A World Trade Organization (WTO) deal struck in 2022 aimed at ending harmful fisheries subsidies around the world recently entered into force, requiring nations that have ratified the deal to meet several new reporting requirements.
Sven Biermann, the executive director of the Fisheries Transparency Initiative (FiTI), said his organization now has a great opportunity to become governments’ preferred mechanism through which they meet the deal’s new stipulations.
Biermann told SeafoodSource that becoming a partner with FiTI will be “especially beneficial” for WTO member nations given that the newly released FiTI Standard 2.0 already requires much of the information now required by the 2022 agreement.
“Countries that already report under the FiTI Standard have a headstart in fulfilling the reporting obligations under the WTO agreement,” he said.
Biermann further explained that while there was already a requirement for WTO members to report subsidies specific to particular industries under its Agreement on Subsidies and Countervailing Measures (ASCM), “the novelty of the 2022 agreement is the obligation to provide, as part of these regular subsidy notifications under the ASCM, specific fisheries information.”
For instance, WTO members, Biermann said, will be required to provide information on the type or kind of fishing activity for which they provide subsidies and then the WTO can gauge whether those subsidies are given to wild catch operations targeting stocks that are overfished – which is forbidden under the deal.

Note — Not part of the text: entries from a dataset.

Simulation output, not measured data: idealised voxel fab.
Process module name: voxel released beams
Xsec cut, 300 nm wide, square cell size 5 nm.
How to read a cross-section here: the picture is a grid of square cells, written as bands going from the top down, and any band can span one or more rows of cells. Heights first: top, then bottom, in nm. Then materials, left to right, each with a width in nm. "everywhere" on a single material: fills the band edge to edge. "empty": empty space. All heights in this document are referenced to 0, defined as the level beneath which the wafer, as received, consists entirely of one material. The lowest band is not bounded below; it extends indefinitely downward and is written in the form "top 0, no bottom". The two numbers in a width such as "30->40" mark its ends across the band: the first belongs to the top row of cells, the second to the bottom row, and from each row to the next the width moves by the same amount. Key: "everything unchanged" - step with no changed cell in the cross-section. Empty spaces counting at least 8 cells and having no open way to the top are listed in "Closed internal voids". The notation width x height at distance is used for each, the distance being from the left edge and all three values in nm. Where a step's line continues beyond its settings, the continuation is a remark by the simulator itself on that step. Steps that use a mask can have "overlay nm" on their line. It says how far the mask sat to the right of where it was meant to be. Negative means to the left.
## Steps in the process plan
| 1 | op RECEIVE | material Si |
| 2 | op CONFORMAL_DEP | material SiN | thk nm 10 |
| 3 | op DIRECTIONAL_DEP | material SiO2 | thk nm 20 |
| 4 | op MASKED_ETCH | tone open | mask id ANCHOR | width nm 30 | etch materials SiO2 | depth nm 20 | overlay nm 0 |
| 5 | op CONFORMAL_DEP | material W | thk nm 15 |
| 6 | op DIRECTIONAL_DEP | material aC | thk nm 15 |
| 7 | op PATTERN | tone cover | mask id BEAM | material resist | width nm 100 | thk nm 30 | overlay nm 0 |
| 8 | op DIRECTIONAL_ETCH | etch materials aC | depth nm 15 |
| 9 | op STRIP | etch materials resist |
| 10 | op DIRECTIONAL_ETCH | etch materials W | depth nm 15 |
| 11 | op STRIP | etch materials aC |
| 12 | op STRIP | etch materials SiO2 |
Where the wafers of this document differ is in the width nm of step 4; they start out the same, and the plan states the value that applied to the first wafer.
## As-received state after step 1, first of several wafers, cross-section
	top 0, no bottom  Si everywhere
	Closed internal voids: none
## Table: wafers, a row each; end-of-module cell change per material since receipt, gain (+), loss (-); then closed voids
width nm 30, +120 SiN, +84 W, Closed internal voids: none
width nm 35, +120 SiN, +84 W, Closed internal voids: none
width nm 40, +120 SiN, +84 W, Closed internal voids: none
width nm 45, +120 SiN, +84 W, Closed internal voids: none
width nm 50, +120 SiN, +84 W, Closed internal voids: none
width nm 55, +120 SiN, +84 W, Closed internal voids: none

To meet these requirements and improve transparency to the wider public, Biermann said FiTI can help countries collate and publish their fisheries information online with its Fisheries Information System (FIS) – a front-end informational tool. The first countries slated to use the FIS next year are Sao Tome and Principe, Cabo Verde, Madagascar, and Ghana.
FiTI also recently announced a public consultation window for the first draft of its updated FiTI Standard 2.0.
According to Biermann, FiTI has updated its standard because in the decade since it was originally launched, international agreements like the 2022 WTO deal “have raised the bar in terms of what information governments are expected to make public.”